Phil Buchanan, president of the Center for Effective Philanthropy, posted an interesting blog — part of a series focused on the real/perceived blurring of boundaries between nonprofit and for-profit enterprises. One of his more recent posts discusses the current conversations of utilizing ‘business thinking’ as a path to nonprofit effectiveness. For those who read in the space, there’s been lots of broadcasting and one of Buchanan’s objectives is to seek clarity on the term ‘business thinking’.

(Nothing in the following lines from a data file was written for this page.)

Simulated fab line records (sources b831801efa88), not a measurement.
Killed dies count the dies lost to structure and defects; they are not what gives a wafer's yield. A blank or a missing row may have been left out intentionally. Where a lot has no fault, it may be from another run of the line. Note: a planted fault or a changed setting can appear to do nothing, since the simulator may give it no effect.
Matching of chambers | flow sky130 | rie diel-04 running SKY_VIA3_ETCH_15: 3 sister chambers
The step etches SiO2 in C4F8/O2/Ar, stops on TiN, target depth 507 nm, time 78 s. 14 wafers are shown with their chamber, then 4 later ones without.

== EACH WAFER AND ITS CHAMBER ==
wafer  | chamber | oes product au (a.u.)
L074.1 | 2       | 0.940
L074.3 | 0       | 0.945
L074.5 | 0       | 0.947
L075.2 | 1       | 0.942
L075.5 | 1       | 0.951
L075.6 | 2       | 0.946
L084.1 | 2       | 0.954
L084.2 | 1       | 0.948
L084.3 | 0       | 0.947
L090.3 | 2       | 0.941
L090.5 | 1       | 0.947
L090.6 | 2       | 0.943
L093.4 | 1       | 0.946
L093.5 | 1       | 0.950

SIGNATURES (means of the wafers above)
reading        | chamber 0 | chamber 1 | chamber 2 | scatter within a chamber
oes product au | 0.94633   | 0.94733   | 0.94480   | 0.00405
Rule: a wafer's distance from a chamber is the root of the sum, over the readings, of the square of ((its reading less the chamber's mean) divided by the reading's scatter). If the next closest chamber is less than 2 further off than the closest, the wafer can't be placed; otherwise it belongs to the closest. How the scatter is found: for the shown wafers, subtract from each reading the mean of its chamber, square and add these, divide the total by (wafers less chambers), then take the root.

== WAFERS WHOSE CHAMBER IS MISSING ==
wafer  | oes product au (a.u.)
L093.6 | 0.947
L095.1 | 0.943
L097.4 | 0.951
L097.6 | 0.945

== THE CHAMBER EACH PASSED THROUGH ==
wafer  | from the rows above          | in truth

Buchanan (@pbuchanan_CEP) seems to draw parallels between ‘business thinking’ as a direct pipeline to the financial meltdown. I’m guessing that the vast majority of Americans learned more than they ever wanted to know when the tide went out and the financial sector’s shortcomings were glaringly exposed. But, hey, many of us 99%er’s were flying high, too, using our home equity like it was an ATM. Oops!
Buchanan makes very good points that effectiveness is tied to strategy — no argument here. He also acknowledges that not all nonprofits function at peak performance — no matter what ‘business thinking’ they employ.
I, of course, posted a comment on his blog:
Very interesting perspective. If nonprofits adopted pure ‘business thinking’, the first thing they would do is shed all of their unprofitable lines and replace them with those that reward shareholders. As you know, nonprofits are in it for the mission–not the money.
Many nonprofits share with us that they cannot afford the talent in the business arena, which results in a drag on their ability to produce vital community programs. The Patterson Foundation focuses (through independent facilitators) conversations between nonprofits around ‘business practices’ that will drive their missions.
The Patterson Foundation’s space is to provide facilitators for one or more nonprofits (located in our four-county region) that are interested in exploring business practices — through collaboration models — as a path for effectiveness and growth. As we say at TPF…..we’re in the ‘what could be’ business!
What do you think about the role of business in the nonprofit world?